Very self sufficient/internally consistent application of a rule. It applies to shooting people or blowing up buildings or starship collisions.
I've never seen a system that works well for wounds. IMO it's far better to leave it as a matter of narrative agency, inflicting wounds with blows that require a little extra gravitas, instead of codifying it in a rule system that your players will inevitably attempt to exploit.
Too complicated. if you have to roll more than once to see the extent of your injury its too much.
This is why only you like GURPS, GURPS-fag
did you just watch webdm
The answer is always Nechronica. In Nechronica, your HP is the same as your actions. You have Parts, which are spread between four hit locations, the Head, the Arms, the Torso, and the Legs. When an attack deals damage to you, you have to break that many parts in the affected hit location. So, taking two damage means breaking two parts. The vast majority of things you can do involve these parts, so as the fight goes on, you and enemies are losing your options. If you're out of Leg parts, you're probably slowed to a crawl, literally, with the inefficient Shoulder movement part, if you didn't break that to save far more important Arm parts. When your Arms are gone, often that means your attack options are going to be limited, though not every single weapon will always be on the arms.The Head is generally where you find your AP parts, and if it's getting wrecked, then when the round rolls over, you're going to find that a lot of people are acting and reacting much quicker than you are. The Torso probably has the least well defined role, though there are a fair number of defensive parts that go there, so that may be closest to its niche, meaning you'll be much more vulnerable to further damage when it's gone.
The end result is a very visceral system that emulates taking legitimate, heavy damage to your body, having large chunks of yourself pasted and carved off, and doing the same to enemies. It's perfect for the undead abominations the game is about.

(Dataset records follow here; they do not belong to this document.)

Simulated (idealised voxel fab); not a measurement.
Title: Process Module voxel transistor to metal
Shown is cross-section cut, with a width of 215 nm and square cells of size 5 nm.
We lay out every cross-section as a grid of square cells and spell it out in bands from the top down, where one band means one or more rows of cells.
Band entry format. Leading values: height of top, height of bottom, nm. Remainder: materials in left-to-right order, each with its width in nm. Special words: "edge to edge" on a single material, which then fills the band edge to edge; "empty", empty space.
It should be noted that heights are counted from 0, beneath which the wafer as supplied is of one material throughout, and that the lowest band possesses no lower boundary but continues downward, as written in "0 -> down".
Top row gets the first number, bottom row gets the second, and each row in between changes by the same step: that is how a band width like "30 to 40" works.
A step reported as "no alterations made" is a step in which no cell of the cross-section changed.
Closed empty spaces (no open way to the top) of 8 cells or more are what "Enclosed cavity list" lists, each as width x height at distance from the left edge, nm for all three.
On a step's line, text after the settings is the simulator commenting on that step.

Honestly user, that sounds dumb as hell.
Why does it? I'm curious, because this is legitimately the first time I've ever heard anyone say this. Generally, if anything catches flak regarding Nechronica, it's the whole zombie little girl thing, wishing that some actually cool mechanics weren't tied to it.
It just seems like a recipe for combat to be boring and prescriptive. You have your intrinsic priority list for the actions associated with each body part and sacrifice in exactly that order. It's a great set-up for combat to just turn into creatures running at one another and hacking away at priority body parts until one drops which somehow seems even more boring than 3.5's "set up shop and full attack until dead" combat system. Then again, maybe I'm way off base and I'm just not seeing it because I haven't looked at the system in depth.